Iraqi government forces on Friday retook the last town in the country still held by the Islamic State group as the jihadists' self-proclaimed "caliphate" faced collapse on both sides of the border with Syria.
The lightning recapture of the small Euphrates valley town of Rawa after a dawn offensive came as the jihadists also faced attack for a second day in the last town they still hold in Syria, Albu Kamal just over the frontier.
The Islamic State group (IS) has lost 95 percent of the cross-border "caliphate" it declared in Iraq and Syria in 2014, the U.S.-led coalition fighting it said Wednesday.
Its losses include all of its major bastions, virtually confining it to pockets of countryside.
Government troops and paramilitary units "liberated the whole of Rawa and raised the Iraqi flag on all of its official buildings," General Abdelamir Yarallah of Iraq's Joint Operations Command (JOC) said in a statement.
Prime Minister Haider al-Abadi hailed the town's "liberation in record time" and said troops would now "conduct search operations in the desert to secure the border with Syria".
JOC spokesman General Yahya Rassoul said that "militarily, IS has been defeated, but we are going to hunt down its remnants to eradicate its presence."
Hisham al-Hashemi, an Iraqi expert on IS, said that after their loss of Rawa, the jihadists no longer exercised any real military or administrative power.
"What has been liberated are the populated areas with demarcated boundaries," Hashemi said.
"But the seasonal river valleys, the oases, the empty expanses of desert which make up around four percent of Iraqi territory, are still in the hands of IS."
Rawa was earlier bypassed in an offensive by the Iraqi army that resulted in the recapture of the strategically important border town of Al-Qaim this month.
The stretch of Euphrates valley abutting the border with Syria has long been a bastion of Sunni Arab insurgency, first against U.S.-led troops after the invasion of 2003 and then against the Shiite-led government in Baghdad.
The porous frontier became a magnet for foreign fighters entering Iraq from Syria, which Baghdad accused of turning a blind eye, and a key smuggling route for arms and illicit goods.
U.S.-led troops carried out repeated operations with code names like Matador and Steel Curtain in 2005 to flush out Al-Qaeda jihadists.
The region swiftly fell to IS when its fighters swept through the Sunni Arab heartland north and west of Baghdad in 2014 before proclaiming its "caliphate".
'Days now numbered'
That offensive left the jihadists in control of a territory the size of Britain, but they have successively lost all their key strongholds, including Raqa in Syria and Mosul in Iraq.

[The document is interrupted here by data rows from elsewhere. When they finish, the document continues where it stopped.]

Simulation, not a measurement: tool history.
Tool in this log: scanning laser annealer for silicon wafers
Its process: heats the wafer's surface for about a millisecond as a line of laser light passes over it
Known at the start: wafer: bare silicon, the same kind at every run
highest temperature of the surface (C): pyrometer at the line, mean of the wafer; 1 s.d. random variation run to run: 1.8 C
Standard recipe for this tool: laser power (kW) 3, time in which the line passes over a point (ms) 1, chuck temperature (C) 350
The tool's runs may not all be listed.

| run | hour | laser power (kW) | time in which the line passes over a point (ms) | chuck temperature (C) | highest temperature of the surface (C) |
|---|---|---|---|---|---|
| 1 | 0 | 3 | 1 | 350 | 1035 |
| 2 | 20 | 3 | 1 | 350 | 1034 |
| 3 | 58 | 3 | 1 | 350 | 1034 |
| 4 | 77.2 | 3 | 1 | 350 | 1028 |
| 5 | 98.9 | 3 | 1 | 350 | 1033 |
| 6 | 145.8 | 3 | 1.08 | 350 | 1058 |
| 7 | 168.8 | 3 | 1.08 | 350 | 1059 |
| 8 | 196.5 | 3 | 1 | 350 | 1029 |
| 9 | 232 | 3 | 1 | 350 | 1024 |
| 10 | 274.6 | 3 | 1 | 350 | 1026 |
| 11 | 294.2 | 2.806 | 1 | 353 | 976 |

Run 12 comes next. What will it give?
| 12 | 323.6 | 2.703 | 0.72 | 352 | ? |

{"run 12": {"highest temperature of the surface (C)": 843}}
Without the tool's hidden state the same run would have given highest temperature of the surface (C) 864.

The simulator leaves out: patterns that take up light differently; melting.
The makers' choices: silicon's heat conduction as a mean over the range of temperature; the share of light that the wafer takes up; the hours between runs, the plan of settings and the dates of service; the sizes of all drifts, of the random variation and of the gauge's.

"The days of the fake caliphate are now numbered," the U.S. envoy to the coalition Brett McGurk tweeted on Friday.
In Syria, IS still holds around 25 percent of the countryside of Deir Ezzor province but is under attack both by government forces and U.S.-backed Kurdish-led fighters.
In the border town of Albu Kamal, the Syrian army on Friday battled IS fighters who had mounted a surprise counterattack last week, pushing out government forces who had retaken it last month.
The Syrian Observatory for Human Rights, a Britain-based monitor of the war, said a new army offensive had successfully penetrated the town, with troops backed by Russian air strikes advancing from the west, east and south.
In Moscow, the defence ministry said six long-range bombers flying from Russia carried out a strike on IS sites around Albu Kamal.
In a sign that IS remains capable of inflicting serious damage despite its battlefield losses, the Observatory also said a car bombing blamed on group killed at least 26 displaced people at a checkpoint in Deir Ezzor province.
It said 12 children were among the victims of the attack.
Syria's state news agency SANA also reported an IS car bombing targeting "a gathering of displaced families from Deir Ezzor", giving a toll of 20 dead and 30 wounded.
With the jihadists' dreams of statehood lying in tatters following their defeats, Western attention is increasingly turning to the challenge of blocking foreign fighters from returning home to carry out attacks.